SCOTUS Formally Rejects Trump Election Challenge Cases

Conservative justices would have taken some of the cases...

(Headline USA) The Supreme Court on Monday formally rejected a handful of cases related to the 2020 election, including disputes from Pennsylvania that had divided the justices just before the election.

The cases the justices rejected involved election challenges filed by former President Donald Trump and his allies in five battleground states in which Joe Biden was determined the victor: Arizona, Georgia, Michigan, Pennsylvania and Wisconsin.

Other than the disputes from Pennsylvania, the justices’ decision not to hear the cases was unsurprising.

The court had previously taken no action in those cases and in January had turned away pleas that the cases be fast-tracked, again suggesting the justices were not interested in hearing them.

At the same time, the justices’ decision not to hear Pennsylvania disputes involving a Republican challenge to state courts’ power over federal elections continued to provoke strong feelings from some of the justices.

On Monday, three of the nine justices said the court should have taken up the issue.

“A decision in these cases would not have any implications regarding the 2020 election…But a decision would provide invaluable guidance for future elections,” Justice Samuel Alito wrote.
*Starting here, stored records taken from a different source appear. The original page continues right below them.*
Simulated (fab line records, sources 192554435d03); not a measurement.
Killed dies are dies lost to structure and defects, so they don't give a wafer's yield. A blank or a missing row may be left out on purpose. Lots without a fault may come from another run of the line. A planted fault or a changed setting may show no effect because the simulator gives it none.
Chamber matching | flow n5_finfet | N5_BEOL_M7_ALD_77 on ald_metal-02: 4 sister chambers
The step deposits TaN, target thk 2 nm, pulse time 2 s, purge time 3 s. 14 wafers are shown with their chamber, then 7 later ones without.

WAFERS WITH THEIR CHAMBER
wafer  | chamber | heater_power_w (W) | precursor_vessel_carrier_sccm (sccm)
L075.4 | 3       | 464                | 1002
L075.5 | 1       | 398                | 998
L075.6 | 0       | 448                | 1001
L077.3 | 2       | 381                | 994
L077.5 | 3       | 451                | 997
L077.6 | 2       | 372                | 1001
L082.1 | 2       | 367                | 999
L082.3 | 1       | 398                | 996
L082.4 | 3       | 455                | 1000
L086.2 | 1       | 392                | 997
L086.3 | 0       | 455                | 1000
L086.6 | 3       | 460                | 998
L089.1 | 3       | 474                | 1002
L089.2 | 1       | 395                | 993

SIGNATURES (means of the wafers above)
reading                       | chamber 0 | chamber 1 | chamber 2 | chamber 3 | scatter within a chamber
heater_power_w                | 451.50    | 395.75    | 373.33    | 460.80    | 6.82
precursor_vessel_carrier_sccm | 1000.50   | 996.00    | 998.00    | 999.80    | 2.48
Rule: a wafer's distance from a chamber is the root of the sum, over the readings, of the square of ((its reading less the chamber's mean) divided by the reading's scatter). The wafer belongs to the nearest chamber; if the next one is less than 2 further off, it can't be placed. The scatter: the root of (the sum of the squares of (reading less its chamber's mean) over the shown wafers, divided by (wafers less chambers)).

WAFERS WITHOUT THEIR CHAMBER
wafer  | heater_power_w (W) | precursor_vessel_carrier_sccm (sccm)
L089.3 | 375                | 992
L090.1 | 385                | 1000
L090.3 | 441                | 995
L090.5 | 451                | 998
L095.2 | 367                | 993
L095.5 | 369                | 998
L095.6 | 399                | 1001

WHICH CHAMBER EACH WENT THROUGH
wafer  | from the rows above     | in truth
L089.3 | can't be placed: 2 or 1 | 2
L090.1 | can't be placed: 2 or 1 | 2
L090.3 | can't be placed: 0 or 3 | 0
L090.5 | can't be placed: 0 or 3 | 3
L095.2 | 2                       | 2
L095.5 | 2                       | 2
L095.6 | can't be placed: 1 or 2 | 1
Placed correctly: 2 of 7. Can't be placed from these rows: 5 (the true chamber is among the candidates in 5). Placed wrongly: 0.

Justice Clarence Thomas and Justice Neil Gorsuch also would have taken up the issue.

Thomas wrote that the court was inviting “further confusion and erosion of voter confidence” by not taking up the issue.

Republican Rep. Mike Kelly of Pennsylvania, one of the plaintiffs in one of the Keystone State cases, was not happy that the justices declined his case.

“It is astounding that our nation’s highest court was unwilling to hear arguments in a case that called on the Court to require states to follow their own constitutions in the conduct of federal elections,” he said in statement. “Act 77 expressly violates the Pennsylvania Constitution and the only court to consider the merits acknowledged the strength of our argument and said we were likely to succeed.”

Act 77 made mail-in voting universal for Pennsylvanians, which Kelly contended violated his state’s constitution.